# House Prices - Advanced Regression Techniques
Hello everyone! In this notebook we are going to predict House Prices using sklearn library to solve regression task.


For this notebook **I would like to say thank you some authors for their notebooks that have inspired me to write own notebook**:
1. [PEDRO MARCELINO, PHD. Comprehensive data exploration with Python ](https://www.kaggle.com/pmarcelino/comprehensive-data-exploration-with-python)
2. [SERIGNE. Stacked Regressions : Top 4% on LeaderBoard](https://www.kaggle.com/serigne/stacked-regressions-top-4-on-leaderboard)
3. [PRADNESH LACHAKE. Multiple Linear Regression and Regularization](https://www.kaggle.com/pradneshlachake/multiple-linear-regression-and-regularization)


# 1. Import libraries
For regression task we are going to use [sklearn](https://scikit-learn.org/stable/) library.


In [None]:
import math
import random
import numpy as np
import pandas as pd 
import seaborn as sns
import matplotlib.pyplot as plt


from scipy import stats
from scipy.stats import norm, skew 


import pickle

from sklearn.preprocessing import MinMaxScaler
from sklearn.metrics import explained_variance_score
from sklearn.model_selection import KFold, cross_val_score
from sklearn.metrics import mean_squared_error, r2_score
from sklearn.linear_model import LinearRegression, Ridge, \
                                 RidgeCV, Lasso, LassoCV, \
                                 ElasticNet, ElasticNetCV

# 2. Read data
Here we read train and test sets.

In [None]:
df_train = pd.read_csv('../input/house-prices-advanced-regression-techniques/train.csv', header = 0)
df_test = pd.read_csv('../input/house-prices-advanced-regression-techniques/test.csv')

In [None]:
df_train.head(5) # look for train first 5 rows

In [None]:
df_test.head(5) # look for test first 5 rows

In [None]:
print(df_train.shape)
print(df_test.shape)

# 2. Visualize data

# 2.1. the relation between target column and some other columns

In [None]:
fig = plt.figure(figsize = (18,10))

fig.add_subplot(121)
plt.scatter(x = df_train['GrLivArea'], y = df_train['SalePrice'], color = "g", edgecolor = 'k')
plt.xlabel("GrLivArea")
plt.ylabel("SalePrice")

fig.add_subplot(122)
plt.scatter(x = df_train['TotalBsmtSF'], y = df_train['SalePrice'], color = "m", edgecolor = 'k')
plt.xlabel("TotalBsmtSF")
plt.ylabel("SalePrice")

plt.show()

So, here we can see the relationship of **'SalePrice'** with **'GrLivArea'** and **'TotalBsmtSF'**. The first one looks like linear dependency and the second one is like exponential (or also linear).
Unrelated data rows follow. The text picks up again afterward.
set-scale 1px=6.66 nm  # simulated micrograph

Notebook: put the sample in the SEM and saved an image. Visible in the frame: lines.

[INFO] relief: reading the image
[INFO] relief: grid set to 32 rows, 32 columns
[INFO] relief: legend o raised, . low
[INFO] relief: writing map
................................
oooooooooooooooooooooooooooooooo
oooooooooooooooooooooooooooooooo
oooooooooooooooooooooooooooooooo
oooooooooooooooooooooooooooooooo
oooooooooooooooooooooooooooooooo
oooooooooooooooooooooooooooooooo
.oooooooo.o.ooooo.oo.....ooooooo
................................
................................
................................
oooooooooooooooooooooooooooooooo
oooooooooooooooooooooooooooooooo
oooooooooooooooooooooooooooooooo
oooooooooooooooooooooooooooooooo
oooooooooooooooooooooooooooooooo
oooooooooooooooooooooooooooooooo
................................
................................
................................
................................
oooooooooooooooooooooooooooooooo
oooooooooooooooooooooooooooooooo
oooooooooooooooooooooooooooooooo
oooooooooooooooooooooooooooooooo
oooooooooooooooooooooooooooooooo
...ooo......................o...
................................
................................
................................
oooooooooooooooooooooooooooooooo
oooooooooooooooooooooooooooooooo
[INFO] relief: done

# 2.2. distribution of target 'SalePrice' variable

Firstly, let's apply **describe()** method to look through the statistics.

In [None]:
stats = df_train['SalePrice'].describe()
stats

After that, we can plot the distribution of the target variable.

In [None]:
def plot_distribution(df):
    fig = plt.figure(figsize = (20,10))
    df['SalePrice'].plot.kde(color = 'r')
    df['SalePrice'].plot.hist(density = True, color = 'blue', edgecolor = 'k', bins = 100)
    plt.legend(['Normal distibution, ($\mu =${:.2f} and $\sigma =${:.2f})'.format(stats[1], stats[2])], loc='best')
    plt.title("Frequency distribution plot")
    plt.xlabel("SalePrice")
    # I don't like "1e6" number notation, so style will be 'plain'
    plt.ticklabel_format(style = 'plain', axis = 'y') 
    plt.ticklabel_format(style = 'plain', axis = 'x') 
    plt.show()


In [None]:
plot_distribution(df_train)

As the [evaluation](https://www.kaggle.com/c/house-prices-advanced-regression-techniques/overview/evaluation) of the code needs to be converted to log, we'll apply it to our target variable:
*Taking logs means that errors in predicting expensive houses and cheap houses will affect the result equally*. It is explained that the target variable is right skewed. As linear models like normally distributed data, we need to transform this variable and make it more normally distributed.

In [None]:
df_train["SalePrice"] = np.log1p(df_train["SalePrice"])
plot_distribution(df_train)

# 2.3. correlation between variables
Here we calculate the correlation bewween variables.

In [None]:
cor_matrix = df_train.corr()
cor_matrix.style.background_gradient(cmap='coolwarm')

And, for better unstanding, we can separate the correlation between the target variable and other variables for the better visualizing.

In [None]:
cor_matrix2 = cor_matrix["SalePrice"]
cor_matrix2 = cor_matrix2.to_frame()
cor_matrix2.style.background_gradient(cmap='coolwarm')

# 2.4. pairplots

In [None]:
# choosing some columns for plotting pairplots
cols = ['SalePrice', 'OverallQual', 'GrLivArea', 'GarageCars', 'TotalBsmtSF']
pd.plotting.scatter_matrix(df_train[cols], alpha=0.2, figsize=(25, 25), color = 'cyan', edgecolor='k')
plt.show()

# 3. Delete NaNs
We can check dataframe for missing data (NaNs).

In [None]:
total = df_train.isnull().sum().sort_values(ascending=False)
percent = (df_train.isnull().sum()/df_train.isnull().count()).sort_values(ascending=False)
missing_data = pd.concat([total, percent], axis=1, keys=['Total', 'InPercents'])
missing_data.head(35).style.background_gradient(cmap='autumn')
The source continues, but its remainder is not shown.